Indeed, if an alien from outer space visited a beach in vacation season, he would think us a nation of readers. Walk around any crowded beach and you’ll see lots of noses buried in printed pages, with all kinds of titles facing seaward.
The variety of covers punctuates one of the singular beauties of books—they’ve been written about everything. No matter what your walk of life, or your interest or hobby, a book in your hand and a beach in your view is a prime combination for personal growth.
One of the most valuable things a vacation gives you is time to contemplate. That can be a rarity in what pop singer Taylor Swift lyricized as “hundred-mile-an-hour lives.” Rather than sift through sound bites that repeat tired talking points, get an in-depth look at U.S. history, or presidential biographies, or the founding era by grabbing one of countless books on the subject.
Wonder how Alexander Hamilton made Broadway? Read the Ron Chernow book that inspired it.
Want a real look into the manipulative politics of Reconstruction and how, even then, the race card was exploited in ways counterproductive to racial harmony? Read a biography of Andrew Johnson (and prepare to be impressed if you have low expectations of the man).
For a truly insightful peek into the summer of 1787 that spawned our Constitution, pack a copy of Miracle at Philadelphia in your beach bag. Published 50 years ago, it’s still a mainstay standard for a vivid, comprehensive look at the convention, the delegates, their views of “rights,” and their arguments—and compromises.
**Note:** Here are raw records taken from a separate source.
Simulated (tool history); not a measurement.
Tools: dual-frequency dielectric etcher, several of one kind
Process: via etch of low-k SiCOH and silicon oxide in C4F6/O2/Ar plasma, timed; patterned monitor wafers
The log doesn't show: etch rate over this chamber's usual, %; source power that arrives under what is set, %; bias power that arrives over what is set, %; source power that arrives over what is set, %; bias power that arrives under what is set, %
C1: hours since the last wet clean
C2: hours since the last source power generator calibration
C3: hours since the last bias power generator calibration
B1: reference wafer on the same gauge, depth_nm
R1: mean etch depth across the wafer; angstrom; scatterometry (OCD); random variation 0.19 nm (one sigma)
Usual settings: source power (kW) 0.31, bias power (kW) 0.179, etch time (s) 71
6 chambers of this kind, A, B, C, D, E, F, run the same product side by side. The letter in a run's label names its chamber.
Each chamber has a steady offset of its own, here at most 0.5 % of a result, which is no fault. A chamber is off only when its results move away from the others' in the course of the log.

A self-help classic and personal favorite of mine that never goes out of style is The Seven Habits of Highly Effective People. If you try to tackle it in normal working conditions you may never find time, but it’s a quick beach read full of inspirational information to take home.
Some people want a true “release” during vacation, and of course the world of great literature (classic and contemporary) not only readily awaits but heartily beckons. There’s always a John Grisham novel you haven’t read yet. Rogue Lawyer was released last fall and is sure to be available at any beach-town bookstore.
Since his first short story collection 35 years ago, Stephen King has been a master in the genre. His latest volume, Bazaar of Bad Dreams, offers 20 stories mostly pulled from his contributions to magazines such as Esquire and The New Yorker, but also includes three unpublished works.
When vacationing, I sometimes let fate play a role in my reading selections by seeing what’s lying around the beach house I’m visiting.
Imagine my delight a few days ago when, while picking through some books stacked in a windowsill, I saw the name F. Scott Fitzgerald, and the title Tender is the Night.
His final completed novel, it’s a story with close ties to his personal life, manifested through many characters based on real life and full of quotable quotes in that only-Fitzgerald way-with-words.
It’s also set on a beach, and his descriptive passages—he characterized the sea “as mysteriously colored as the agates and cornelians of childhood, green as green milk, blue as laundry water, wine dark”—bring to mind how universal beaches and beach life really are, across time and place.
Vacare well: with your toes in sand and your nose in a book.